Posted by: michaelj72 | Dec 28 2018 1:58 utc | 193

@ Grieved | Dec 27, 2018 8:07:30 PM | 186
. . .we must eventually realize that we are trying to parse China through western values and it doesn't work because China is its own civilization. It can only be understood and appreciated in its own terms, which are terms that its people cherish.

Yes. I've lived in China and the Chinese are no way perverted forms of westerners, rather Chinese see themselves (correctly) as the 5,000 year-old central kingdom, 中国. In thousands of years Chinese have developed (naturally) their own way of doing things, and of thinking about things. And these ways do not relate to "western values" whatever they are. (Personally I think they aren't.)
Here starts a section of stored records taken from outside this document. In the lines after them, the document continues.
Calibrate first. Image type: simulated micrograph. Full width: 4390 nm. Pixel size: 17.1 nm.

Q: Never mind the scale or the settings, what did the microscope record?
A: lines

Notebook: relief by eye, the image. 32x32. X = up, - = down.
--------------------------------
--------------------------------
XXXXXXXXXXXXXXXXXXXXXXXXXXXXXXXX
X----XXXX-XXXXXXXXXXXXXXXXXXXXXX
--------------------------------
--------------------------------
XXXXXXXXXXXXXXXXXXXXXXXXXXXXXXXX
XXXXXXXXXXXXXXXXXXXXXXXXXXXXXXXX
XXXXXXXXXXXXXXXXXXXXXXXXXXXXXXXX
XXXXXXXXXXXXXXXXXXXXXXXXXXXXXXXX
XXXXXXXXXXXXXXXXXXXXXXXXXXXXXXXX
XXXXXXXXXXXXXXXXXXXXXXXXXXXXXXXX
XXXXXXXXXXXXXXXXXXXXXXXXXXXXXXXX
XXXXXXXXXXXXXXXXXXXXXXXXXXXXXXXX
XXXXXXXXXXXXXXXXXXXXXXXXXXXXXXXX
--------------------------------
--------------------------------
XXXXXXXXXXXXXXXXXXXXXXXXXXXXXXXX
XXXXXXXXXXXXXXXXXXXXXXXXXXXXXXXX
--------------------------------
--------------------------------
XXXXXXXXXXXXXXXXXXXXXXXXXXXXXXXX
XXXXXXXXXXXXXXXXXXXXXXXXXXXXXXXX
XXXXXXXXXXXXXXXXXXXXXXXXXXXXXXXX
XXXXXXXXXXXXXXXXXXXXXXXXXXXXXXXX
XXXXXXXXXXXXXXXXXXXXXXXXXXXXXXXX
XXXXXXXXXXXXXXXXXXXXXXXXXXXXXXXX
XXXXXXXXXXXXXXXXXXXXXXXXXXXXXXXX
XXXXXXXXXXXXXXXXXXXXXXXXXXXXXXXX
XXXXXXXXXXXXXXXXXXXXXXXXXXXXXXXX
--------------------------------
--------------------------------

Actually the proof of the pudding is in the eating. China currently, after years of western subjection, is doing things its way and they are powerful ways. The Belt and Road Initiative is spreading Chinese influence not only in East Asia but also to western Asia, Europe, and even to Africa (where China is paramount as a foreign power) and South America. All this while the US and allies piddle around with useless military maneuvers here and there. . .But it's the economy, stupid!

Posted by: Don Bacon | Dec 28 2018 2:04 utc | 194

@Pft | Dec 27, 2018 7:49:51 PM | 185

If you want to make more more money , being in parliament or Congress (especially President) is a great way to do it. Lots of inside information, control of tax legislation and business regulations that may affect your interests, etc.

China's National People's Congress has like 2000 members, and it meets only once a year. Influencing so many is extremely difficult -- not to mention that all of them are being carefully monitored for graft by a powerful Central Commission for Discipline Inspection, and the penalty for being caught can be death.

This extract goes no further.